Looking out over vast expanses of sand dunes and finding a place where the sand parts and a little bit of the dead earth beneath is revealed makes me wonder just what might lie out underneath the sands of the Sahara. Walking between the dunes in Morocco revealed artifacts dating back several thousand years including such exotic finds as seashells and bits of coral from the red sea. I have a feeling that one day, if the sands can be pushed back far enough, whole lost civilizations will emerge out of the dunes. Let’s hope history doesn’t repeat itself and the sands and desertification are held at bay. Otherwise, one day, all of North Africa will be one big sand sea.

Desert Agriculture

Motoring through the southern half of Tunisia I got a chance to see firsthand the arid conditions of agriculture. Aside from the common oasis of greenery in a sea of brown and tan, Tunisia doesn’t have much in the way of water resources. Unlike in the arid climate regions of America where deep bore wells are used to draw water to the surface for industrialized agriculture, Tunisia employs a more environmentally friendly approach of dry land farming. Throughout the southern deserts, every single dip, ditch, creek, ravine, or low spot on any sort of a slope is blocked by stone and earthen check dams. Behind these dams, hundreds of years of patience have created level patches of soil. Within this soil, the crops of the south are grown.

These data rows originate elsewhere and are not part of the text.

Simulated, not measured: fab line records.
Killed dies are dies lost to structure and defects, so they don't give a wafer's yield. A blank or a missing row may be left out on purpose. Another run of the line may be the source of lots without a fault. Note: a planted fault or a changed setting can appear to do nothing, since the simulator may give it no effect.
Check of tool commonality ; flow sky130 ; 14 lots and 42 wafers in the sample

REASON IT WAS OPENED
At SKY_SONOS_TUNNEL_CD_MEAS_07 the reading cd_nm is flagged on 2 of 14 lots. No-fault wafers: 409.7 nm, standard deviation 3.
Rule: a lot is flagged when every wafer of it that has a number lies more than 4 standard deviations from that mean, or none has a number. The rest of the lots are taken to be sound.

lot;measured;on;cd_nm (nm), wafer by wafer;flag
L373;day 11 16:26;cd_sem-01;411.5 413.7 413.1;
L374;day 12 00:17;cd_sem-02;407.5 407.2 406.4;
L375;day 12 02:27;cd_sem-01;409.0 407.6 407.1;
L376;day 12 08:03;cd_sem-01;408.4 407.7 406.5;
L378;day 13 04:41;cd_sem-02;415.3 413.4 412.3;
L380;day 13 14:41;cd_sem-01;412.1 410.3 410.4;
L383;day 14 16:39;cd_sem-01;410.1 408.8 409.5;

Some crops are planted at a specific point during the year and allowed to lie dormant until proper moisture rains down in a brief and highly infrequent deluge from above. Other crops are planted and come up on their own accord in spite of the dryness. These check dams actually hold water back underneath the soil where hearty plants can tap into the moisture during dry months. The other category of plants is planted only after it has rained and the earth is humming with water. Palms and other trees grow in these small beds of plenty tapping into the deep underground water supply year round.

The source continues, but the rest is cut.